Climate reality

To the editor:

The June 12 edition of the Journal-World contained reporting of a record-setting tornado season in the Midwest, record flooding in Cedar Rapids and a drought declaration for western Kansas, a condition extending across the West and responsible for a record number of wilderness fires in that area. This correlates with record atmospheric CO2 levels and record high temperatures for most of the past decade.

Perhaps it is just a coincidence that these violent extremes of weather are exactly what were predicted by climatologists’ computer models a decade ago as a likely outcome of human-caused global warming.

In the same newspaper, the Kansas Chamber of Commerce expressed outrage that the refusal of our governor to allow the dumping of an additional 11 million tons of CO2 per year into our already overcharged atmosphere might damage the “business climate” of our state. On June 14, the Saturday Column endorsed that position.

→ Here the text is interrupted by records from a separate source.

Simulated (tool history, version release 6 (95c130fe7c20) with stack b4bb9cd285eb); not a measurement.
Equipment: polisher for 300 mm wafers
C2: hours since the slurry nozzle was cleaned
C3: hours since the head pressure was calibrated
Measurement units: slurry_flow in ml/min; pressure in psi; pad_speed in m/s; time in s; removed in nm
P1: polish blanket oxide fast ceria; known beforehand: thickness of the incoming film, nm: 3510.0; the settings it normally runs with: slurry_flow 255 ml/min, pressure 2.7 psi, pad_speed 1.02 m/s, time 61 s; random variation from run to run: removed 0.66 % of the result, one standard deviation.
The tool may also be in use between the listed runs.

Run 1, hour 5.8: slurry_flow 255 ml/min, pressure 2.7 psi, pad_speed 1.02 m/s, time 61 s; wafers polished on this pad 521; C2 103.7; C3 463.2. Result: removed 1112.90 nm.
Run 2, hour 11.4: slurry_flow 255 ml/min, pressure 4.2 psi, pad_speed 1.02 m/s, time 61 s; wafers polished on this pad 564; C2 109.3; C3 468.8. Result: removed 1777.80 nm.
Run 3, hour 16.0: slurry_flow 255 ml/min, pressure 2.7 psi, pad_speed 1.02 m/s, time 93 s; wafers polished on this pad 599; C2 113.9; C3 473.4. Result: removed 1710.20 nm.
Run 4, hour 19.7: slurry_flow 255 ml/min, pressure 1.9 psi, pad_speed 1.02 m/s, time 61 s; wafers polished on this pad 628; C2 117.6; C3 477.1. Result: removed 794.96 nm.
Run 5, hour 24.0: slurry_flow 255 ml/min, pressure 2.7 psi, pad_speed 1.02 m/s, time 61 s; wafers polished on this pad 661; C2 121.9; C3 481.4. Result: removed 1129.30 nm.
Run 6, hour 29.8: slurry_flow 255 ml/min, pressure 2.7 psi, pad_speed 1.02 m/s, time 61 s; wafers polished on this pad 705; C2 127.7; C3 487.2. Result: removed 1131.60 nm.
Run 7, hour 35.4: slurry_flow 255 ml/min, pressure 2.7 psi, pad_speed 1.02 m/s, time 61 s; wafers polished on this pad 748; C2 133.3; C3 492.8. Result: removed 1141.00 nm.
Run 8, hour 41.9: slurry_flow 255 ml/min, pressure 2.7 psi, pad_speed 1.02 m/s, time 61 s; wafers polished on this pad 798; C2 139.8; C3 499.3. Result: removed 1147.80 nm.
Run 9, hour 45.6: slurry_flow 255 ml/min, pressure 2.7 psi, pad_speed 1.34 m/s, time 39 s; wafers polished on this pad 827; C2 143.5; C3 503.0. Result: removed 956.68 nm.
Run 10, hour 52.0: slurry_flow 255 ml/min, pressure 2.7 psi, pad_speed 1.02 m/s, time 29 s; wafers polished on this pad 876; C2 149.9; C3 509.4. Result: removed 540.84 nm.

Wake up and smell the coffee! And while you’re at it, ask the chambers of Cedar Rapids, Greensburg and New Orleans how business is doing in their cities. How good will business be in western Kansas when the Ogallala aquifer, which is being drained 100 times faster than it is being replenished, finally runs out, turning that region into a desert?

We simply cannot continue to overheat and abuse the planet without paying a price, even if it is “bad for business,” and the price our grandchildren will have to pay may be more than they can endure.